Vilnius, Lithuania's New Tourism Slogan: 'The G-Spot of Europe'

Vilnius

SourceLithuania’s capital is pressing ahead with controversial plans for a raunchy international advertising campaign that refers to the city as the “G-spot of Europe”, despite opposition from the church and central government.

Posters advertising the Baltic country’s capital, due to appear from Thursday in Berlin and London, show a young woman lying on bed sheets printed with the map of Europe and clutching a handful of cloth where Vilnius is located.

“Nobody knows where it is, but when you find it, it’s amazing. Vilnius, the G-spot of Europe,” says the advertisement, which is aimed at portraying the city as the continent’s undiscovered treasure. …

Former Vilnius mayor Arturas Zuokas criticised the campaign, telling AFP on Wednesday that “no one in the West is using sexist references in marketing any more, especially when we speak about public authorities”.

Vilnius Archbishop Gintaras Grusas has said the campaign “potentially strengthens the image of Vilnius as a sex tourism city and exploits the sexuality of women”.

Lithuania’s government had asked the city to postpone the campaign until after Pope Francis visits in late September.

With all due respect to former mayor Zuokas and all my Catholic brothers and sisters, but they can lighten the eff up. I’ve got news for them: Sex sells. It sells in the West and it always has and, in spite of your protest to the contrary, it always will.

Besides, whoever has been doing Vilnius’s marketing until now has done a pretty pisspoor job of it, given the fact until now I couldn’t have told you a thing about the place. I couldn’t have even identified it as the capital of Lithuania. Itself a country about which I barely know anything beyond I would avoid it as a Jeopardy! category like it was Medieval Poetry.

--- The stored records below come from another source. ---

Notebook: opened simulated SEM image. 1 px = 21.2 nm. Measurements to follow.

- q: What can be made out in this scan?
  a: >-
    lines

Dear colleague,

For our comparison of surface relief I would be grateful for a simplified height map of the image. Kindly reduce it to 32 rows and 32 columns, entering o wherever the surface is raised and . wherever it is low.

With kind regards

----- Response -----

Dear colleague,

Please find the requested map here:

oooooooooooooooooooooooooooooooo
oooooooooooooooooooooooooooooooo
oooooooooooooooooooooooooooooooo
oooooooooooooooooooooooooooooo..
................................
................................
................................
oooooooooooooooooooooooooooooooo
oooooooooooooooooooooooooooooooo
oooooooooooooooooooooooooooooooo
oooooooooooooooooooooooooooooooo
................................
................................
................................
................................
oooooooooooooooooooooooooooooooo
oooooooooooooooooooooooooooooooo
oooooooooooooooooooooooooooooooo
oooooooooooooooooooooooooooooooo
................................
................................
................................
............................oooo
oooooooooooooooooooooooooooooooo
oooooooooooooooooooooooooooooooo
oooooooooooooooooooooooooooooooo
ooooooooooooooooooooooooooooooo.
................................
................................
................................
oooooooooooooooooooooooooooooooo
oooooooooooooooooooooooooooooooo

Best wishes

But “G-Spot of Europe” at least gives me something to go on. It tells me it’s a place you go for pleasure. It says it’s a popular destination for women. That’s it’s hip and trendy and fashionable. It’s probably hot and steamy. And, more accurately, is a place I’ve never been to in my life and wouldn’t begin to know where to look for it. Does that quite make it a place I want to spend my tourist dollars? Not exactly. But it puts it on the map. And if Francis is the Cool Pope like all the non-Catholics say he is, he’ll appreciate the joke.